Sand
© Witswatersrand University, Johannesburg
Semi-precious minerals found in a bucket of sand from an island nation have cracked open a clue to the drifting movements and break-up of ancient Earth's massive continental plates.

The particles are zircons and the island - Mauritius - is now thought to be hiding a micro-continent which has been given the name Mauritia.

Zircons can be as old as four billion years and are almost never found in oceans, proving the likelihood that Mauritius sits on top of a fragment of continental plate which remained behind and was covered by huge masses of lava when Madagascar split apart from India about 90 million years ago.

Prof. Lewis Ashwal from Wits University studies the break-up process of continents. He was part of the group of geoscientists from Norway, South Africa, Britain and Germany who recently announced their finding of zircons in Mauritius. They've been working in the area for 15 years.

Zircons
© Witswatersrand University, Johannesburg
The break-up of continents is often associated with mantle plumes. These giant bubbles of hot rock rise from the deep mantle and soften the tectonic plates from below, until the plates break apart at the hotspots. This is how Eastern Gondwana broke apart about 170 million years ago. At first, one part was separated, which in turn fragmented into Madagascar, India, Australia and Antarctica, which then migrated to their present position.

A deep mantle plume, currently situated underneath the island of Reunion, was once situated under Mauritius and appears to have played a role in the emergence of the Indian Ocean. If the zone of the rupture lies at the edge of a land mass (in this case Madagascar/India), fragments of this land mass may be separated off. The Seychelles are a well-known example of such a continental fragment.

Ashwal and others are suggesting, based on the study of lava sand grains from the beach of Mauritius, the existence of further fragments. The sand grains contain zircons aged between 660 and 1 970 million years, which is explained by the fact that the zircons were carried by the lava as it pushed through subjacent continental crust of this age.
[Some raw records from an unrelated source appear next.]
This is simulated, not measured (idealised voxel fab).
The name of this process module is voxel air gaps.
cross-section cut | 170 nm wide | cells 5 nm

According to Ashwal, there are two kinds of territory in the world - continent and ocean, and each sovereign piece of continent has the right to claim 20 nautical miles beyond its ocean borders for fishing, mining, oil and other rights.

There are great implications for Mauritius if it can be shown to be a continent, and if that piece of continental plate stretches beyond the borders of the island, extending the country's claim to the ocean territory around it, possibly all the way up to the Seychelles.